Yes, I agree with Francis Menassa. There are many examples of money managers in Europe that have embraced ESG investing.
For instance, earlier this year, one of Sweden’s national pension funds, Första AP-fonden (AP1), exited the nuclear weapons, tobacco, coal, and oil sands industries, following the introduction of new investment guidelines. The new guidelines state that the fund should contribute to sustainable development by managing money in an “exemplary” manner. Meanwhile, in Norway, the Norwegian Ministry of Finance recently completed the disposal of 17 companies that produce tobacco from the Government Pension Fund Global (GPFG).
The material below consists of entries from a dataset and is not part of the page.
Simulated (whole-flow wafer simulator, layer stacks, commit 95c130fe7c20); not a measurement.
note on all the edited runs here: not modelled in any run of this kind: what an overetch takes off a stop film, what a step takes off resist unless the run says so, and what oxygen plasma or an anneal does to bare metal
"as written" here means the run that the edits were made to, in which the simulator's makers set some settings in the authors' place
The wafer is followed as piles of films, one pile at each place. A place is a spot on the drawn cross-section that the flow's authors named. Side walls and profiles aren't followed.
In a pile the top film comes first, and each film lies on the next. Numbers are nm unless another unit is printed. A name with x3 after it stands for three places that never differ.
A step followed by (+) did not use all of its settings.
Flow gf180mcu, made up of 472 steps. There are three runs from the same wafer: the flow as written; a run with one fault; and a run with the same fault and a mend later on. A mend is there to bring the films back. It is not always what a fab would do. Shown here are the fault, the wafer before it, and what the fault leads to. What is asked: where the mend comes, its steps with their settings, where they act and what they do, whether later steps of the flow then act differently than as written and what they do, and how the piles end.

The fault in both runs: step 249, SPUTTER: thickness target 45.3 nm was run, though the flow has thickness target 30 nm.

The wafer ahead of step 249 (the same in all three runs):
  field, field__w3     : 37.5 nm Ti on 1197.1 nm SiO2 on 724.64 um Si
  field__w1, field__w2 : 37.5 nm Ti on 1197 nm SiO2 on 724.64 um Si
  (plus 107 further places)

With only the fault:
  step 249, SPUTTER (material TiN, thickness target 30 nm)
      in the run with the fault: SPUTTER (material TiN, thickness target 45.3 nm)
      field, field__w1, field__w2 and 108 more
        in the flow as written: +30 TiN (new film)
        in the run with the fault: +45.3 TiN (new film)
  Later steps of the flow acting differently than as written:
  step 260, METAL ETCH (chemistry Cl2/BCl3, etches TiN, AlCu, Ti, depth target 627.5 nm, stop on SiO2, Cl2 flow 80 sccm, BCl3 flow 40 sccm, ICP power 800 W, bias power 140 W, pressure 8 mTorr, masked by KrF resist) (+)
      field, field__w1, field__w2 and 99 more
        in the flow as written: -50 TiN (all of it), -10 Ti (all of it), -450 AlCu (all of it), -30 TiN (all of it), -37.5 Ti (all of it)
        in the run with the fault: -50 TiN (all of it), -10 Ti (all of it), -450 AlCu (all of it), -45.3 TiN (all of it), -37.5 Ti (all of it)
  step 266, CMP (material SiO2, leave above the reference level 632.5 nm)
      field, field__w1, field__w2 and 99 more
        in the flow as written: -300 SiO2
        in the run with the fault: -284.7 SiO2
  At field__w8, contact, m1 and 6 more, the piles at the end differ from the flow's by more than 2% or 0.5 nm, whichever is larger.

In the Netherlands, ABP, the pension fund for government and education employees, recently divested €4 billion worth of holdings in nuclear arms manufacturers and tobacco producers, as these investments no longer match the fund’s objective to invest sustainably and responsibly. Pensioenfonds Detailhandel, the pension fund for the Dutch retail sector, also recently divested nearly a third of its portfolio in order to refocus its investments on climate goals, human rights issues, and labour conditions.
In France, ERAFP, the pension fund for the country’s civil servants, has applied a socially responsible investment (SRI) policy since its inception in 2005.
So clearly, in Europe, sustainable investing has become very important to major fund groups.